Today, quite possibly thanks to idiots like us, cars with PKE usually sound an alarm if they’re running but suddenly aren’t in the presence of the key. But things have got worse in so many more respects as other largely pointless peripheral ‘aids’ have been added.

I’ve just tested a Polestar 3, which has a Tesla-style credit-card-thin key card with no buttons at all.

This ‘key’ needs to be put into an ugly, bulky case in order to be fixed to your key ring – but I will forgive that much, because why not just slip it into your wallet or purse instead?

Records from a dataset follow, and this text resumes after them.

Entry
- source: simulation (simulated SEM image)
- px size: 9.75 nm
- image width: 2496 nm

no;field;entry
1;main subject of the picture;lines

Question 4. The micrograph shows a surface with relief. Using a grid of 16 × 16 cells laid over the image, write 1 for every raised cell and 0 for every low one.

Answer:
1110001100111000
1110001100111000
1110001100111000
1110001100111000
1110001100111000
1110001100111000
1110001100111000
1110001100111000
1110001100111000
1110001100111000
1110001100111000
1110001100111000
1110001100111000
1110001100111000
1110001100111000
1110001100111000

The trouble is, the card has no buttons at all, so if you’re crossing a car park and your passengers reach the car before you do, you can’t unlock it for them or open the boot until you get close enough to trigger the sensors automatically.

I dare say you could download a phone app to do it instead, but who wants another one of those?

And then, because you’ve also basically surrendered direct control over when the car is locked and when it isn’t, it does all kinds of daft things.

I tend to reverse park close to a wall on my driveway, due to a shortage of space. And when I know that the car I’ve just parked is locked, I can squeeze across behind it without triggering the blasted foot-kick-thing automatic boot-opening sensor (we will call that dander-elevating public enemy number two, by the way).

But when the car in question unlocks itself again before I’ve squeezed behind it and the boot automatically opens, I either get pinned to the wall I’ve parked up against or the boot just whacks itself on the brickwork like some dumb, half-loosed catapult.

I’ve known hybrid cars with PKE systems stolen because they were inadvertently left running and open when the driver believed they had shut down and automatically locked.

And then you get into the modern business of tech-enabled car theft, which is of course entirely enabled by PKE.

All along, the key has worked just fine. It wasn’t broken; once teamed, admittedly, with a modern alarm and immobiliser system, it didn’t need fixing. And guess what? It still doesn’t.